Friday, December 20, 2013

Bagration vs Bagration: an arranged marriage ... with consequences

The Patriarch of the Georgian Orthodox Church played a major role in arranging a marriage Princess Anna Bagration-Gruzinsky, daughter of Prince Nuzgar, dynastic heir to a throne that ceased to exist in 1801, and Prince David Bagration-Mukhransky. 

Patriarch Ilia II supports the idea of a constitutional monarchy in Georgia, which, according to one report, "the idea was greeted with joy by a large part of Georgian society."

Ilia II's plan to arrange a marriage for Princess Anna, already divorced for two years from her first husband, began in earnest in the mid-2000s.  He soon found the perfect candidate: Prince David Bagration, a member of the Mukhranksy branch of the family, whose family had lived in Spain for many years.  David had come from Spain to live in Tbilisi, stating his claim as heir to the long-defunct throne.

The Patriarch put his plan into action, offering his idea for Anna's marriage, by meeting with Anna and her parents.  After he returned from the funeral of the Russian Patriarch Alexey II in 2008, he met with Prince Nuzgar and Prince David, and arranged the wedding for February 2008.

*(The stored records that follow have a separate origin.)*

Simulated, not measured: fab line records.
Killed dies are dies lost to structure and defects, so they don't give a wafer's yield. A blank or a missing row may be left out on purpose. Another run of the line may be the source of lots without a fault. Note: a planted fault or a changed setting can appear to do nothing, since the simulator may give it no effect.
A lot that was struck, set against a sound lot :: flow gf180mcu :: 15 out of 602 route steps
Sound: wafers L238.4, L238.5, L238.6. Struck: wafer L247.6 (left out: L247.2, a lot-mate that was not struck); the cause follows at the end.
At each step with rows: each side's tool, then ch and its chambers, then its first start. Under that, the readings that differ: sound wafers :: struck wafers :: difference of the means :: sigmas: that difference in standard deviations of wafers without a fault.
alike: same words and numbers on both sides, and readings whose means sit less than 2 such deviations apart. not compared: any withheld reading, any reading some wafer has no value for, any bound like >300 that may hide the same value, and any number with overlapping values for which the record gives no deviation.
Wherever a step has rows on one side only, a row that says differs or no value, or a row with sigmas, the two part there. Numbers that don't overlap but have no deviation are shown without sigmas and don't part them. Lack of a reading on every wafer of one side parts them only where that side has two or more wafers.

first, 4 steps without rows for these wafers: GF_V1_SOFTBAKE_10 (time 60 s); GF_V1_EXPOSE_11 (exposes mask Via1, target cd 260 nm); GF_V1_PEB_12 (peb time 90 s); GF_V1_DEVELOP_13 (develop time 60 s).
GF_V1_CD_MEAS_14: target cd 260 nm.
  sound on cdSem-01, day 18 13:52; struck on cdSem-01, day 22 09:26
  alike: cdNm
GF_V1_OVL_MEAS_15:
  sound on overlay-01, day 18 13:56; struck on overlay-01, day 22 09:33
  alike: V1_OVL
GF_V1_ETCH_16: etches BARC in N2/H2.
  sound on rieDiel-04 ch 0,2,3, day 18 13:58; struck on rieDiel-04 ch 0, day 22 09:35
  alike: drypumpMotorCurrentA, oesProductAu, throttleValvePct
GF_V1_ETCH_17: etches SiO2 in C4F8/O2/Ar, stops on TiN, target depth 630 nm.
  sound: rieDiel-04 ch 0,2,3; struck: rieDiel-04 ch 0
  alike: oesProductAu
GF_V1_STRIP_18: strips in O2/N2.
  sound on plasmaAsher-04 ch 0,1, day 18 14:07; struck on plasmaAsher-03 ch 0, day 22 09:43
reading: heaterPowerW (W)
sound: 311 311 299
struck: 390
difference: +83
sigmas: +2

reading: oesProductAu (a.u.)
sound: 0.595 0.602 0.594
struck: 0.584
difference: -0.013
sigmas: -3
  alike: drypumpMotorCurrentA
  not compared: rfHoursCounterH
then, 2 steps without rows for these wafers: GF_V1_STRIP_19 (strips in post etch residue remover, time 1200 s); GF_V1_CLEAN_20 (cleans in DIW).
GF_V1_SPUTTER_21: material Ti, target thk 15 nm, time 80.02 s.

The marriage was doomed from the start with reports of discord and separation within weeks of wedding.   The couple were divorced, but were persuaded to reconcile -- a civil marriage took place in Spain -- and in 2011,  Anna gave birth to a son George.

The couple settled in Spain, but were unable to resolve their differences.

According to the Georgian-language Telegraph,  Prince David took the initiative to end the marriage without consultations with Anna and her family.

Princess Anna and Prince George are now back in Georgia, and living with her parents.  (Hit the translate button)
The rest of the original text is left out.